✨DAY 5 OF 12 DAY JOURNEY: UNLOCKING THE IDENTITY OF JESUS CHRIST
- theportersview

- Dec 16, 2025
- 5 min read

Part 1: Christmas Trees, Santa Claus,
and the Birth of Jesus Christ
OPENING STATEMENT (INTRODUCTION)
There have been ongoing discussions, questions, and even quiet concerns resting in the minds of many believers about Christmas traditions. Questions like:
Is Jesus Christ connected to Santa Claus?
Is He connected to Christmas trees?
And where did these traditions originally come from?
Today, I want to openly address these questions with clarity, history, and truth — not from rumor, emotion, or condemnation, but from understanding. I will share my perspective concerning customs and traditions that have been passed down for generations, some rooted in Christian history, others shaped by culture, and some blended over time.
We will unlock the origin of these traditions — how they were created, how they evolved, and how they came to be associated with the celebration of Christ. We will examine the role of Saint Nicholas, a real Christian bishop known for generosity and compassion, and how his legacy influenced Christian communities, particularly in Europe and Britain. We will also look at how cultural movements, including the Protestant Reformation, shaped symbols like the Christmas tree, where some believe Martin Luther placed candles on a tree to represent the stars in the night sky.
This is not about tearing down faith — it is about bringing understanding.
It is not about judgment — it is about truth.
And it is not about removing Christ — it is about centering Him clearly.
✨ What Christmas Trees & Santa Claus Come From
Christmas Trees:
The tradition of bringing evergreens indoors in winter predates Christianity. Ancient Romanians, Druids, Vikings and other Northern European peoples used evergreen boughs or trees to celebrate the winter-solstice and honor life in the dead of winter (symbolizing life in dark times).
The “modern Christmas tree” — a decorated evergreen displayed indoors during the holidays — appears to have first taken shape among Christians in 16th-century Germany. Some say the Protestant reformer Martin Luther placed candles on a tree to represent stars. Over time, this custom spread (to Britain, then the United States), becoming a popular holiday symbol, especially after royal and public adoption in the 19th century.
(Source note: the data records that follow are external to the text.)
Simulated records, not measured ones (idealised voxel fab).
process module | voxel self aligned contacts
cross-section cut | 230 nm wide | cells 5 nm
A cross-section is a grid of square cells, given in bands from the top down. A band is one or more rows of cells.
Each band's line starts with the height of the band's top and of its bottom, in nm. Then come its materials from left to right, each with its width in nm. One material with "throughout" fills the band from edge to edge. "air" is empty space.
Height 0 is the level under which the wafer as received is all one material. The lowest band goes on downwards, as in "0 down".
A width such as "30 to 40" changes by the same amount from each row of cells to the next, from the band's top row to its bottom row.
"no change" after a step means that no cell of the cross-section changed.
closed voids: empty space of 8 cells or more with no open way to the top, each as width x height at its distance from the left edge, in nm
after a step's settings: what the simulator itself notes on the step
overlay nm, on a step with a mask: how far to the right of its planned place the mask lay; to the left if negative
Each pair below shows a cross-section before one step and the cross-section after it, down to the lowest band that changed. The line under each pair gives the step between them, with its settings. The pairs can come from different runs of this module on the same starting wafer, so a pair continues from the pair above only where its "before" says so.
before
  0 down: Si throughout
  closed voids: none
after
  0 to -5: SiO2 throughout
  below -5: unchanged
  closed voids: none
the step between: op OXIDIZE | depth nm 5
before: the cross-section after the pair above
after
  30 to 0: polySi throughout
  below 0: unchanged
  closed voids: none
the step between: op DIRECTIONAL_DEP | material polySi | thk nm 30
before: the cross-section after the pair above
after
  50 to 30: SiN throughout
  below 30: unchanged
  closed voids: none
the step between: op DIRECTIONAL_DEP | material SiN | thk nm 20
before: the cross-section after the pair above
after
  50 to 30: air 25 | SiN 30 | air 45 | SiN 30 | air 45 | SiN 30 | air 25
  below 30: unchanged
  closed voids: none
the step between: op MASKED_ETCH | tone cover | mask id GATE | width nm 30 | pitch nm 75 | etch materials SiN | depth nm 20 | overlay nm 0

So while evergreen trees and winter celebrations existed before Christ, the “Christmas tree” as we know it became widespread within Christian Europe — but with roots in older, non-Christian seasonal customs.
✨ Santa Claus (and Gift-Giving Traditions)
The modern image of Santa Claus blends many influences: a historical Christian bishop (Saint Nicholas), medieval European folklore, and pagan myths from Northern Europe (some connected to figures like the Norse god Odin, associated with winter gift-giving rituals).
Over centuries, especially in Western culture, the Santa figure was popularized through literature, folklore, and later commercial art — turning him into a mostly secular symbol of holiday gift-giving rather than a strictly religious figure.
Thus, like the Christmas tree, Santa Claus and many of the festive customs around him have mixed heritage — some Christian history, some pagan tradition, and much popular evolution.
✨ What This Means for Jesus Christ and the Birth of Christ?
Jesus as Messiah is not connected by Scripture to evergreen trees, gift-giving gnomes, sleighs, or reindeer. These things are external cultural elements, not biblical mandates.
The core of “Christmas” — the birth of Jesus, the Incarnation — remains Scripture-based. Christians celebrate December 25 (or other dates) because of tradition, not because the Bible commands it. The Bible doesn’t specify a date for Jesus’ birth.
Symbols and practices are not inherently evil — but they carry baggage. Because many customs have pre-Christian roots (winter-solstice celebrations, pagan rituals, etc.), some believers view them as “pagan customs adopted by the church.”
How Believers Can Approach It — Discernment & Intention
If you decide to include these traditions in celebration, consider:
Your heart and motive. Are you honoring Jesus Christ — His identity, His birth, His purpose — or simply celebrating culture and comfort?
What you teach your children or church. Are you mixing the Gospel with folklore in a way that confuses truth and tradition?
Whether you feel led by the Spirit. Just like you’ve said about Revelation and the identity of Jesus — some teachings require spiritual clarity and alignment.
In short: it’s possible to celebrate Christmas, use certain symbols, and still honor Christ — but it must be done intentionally, with understanding that many Christmas traditions arose outside Scripture.
✨ Christmas Trees, Santa Claus, and the Birth of Jesus Christ
1. BEFORE JESUS — PAGAN WINTER WORSHIP (2000–0 BC)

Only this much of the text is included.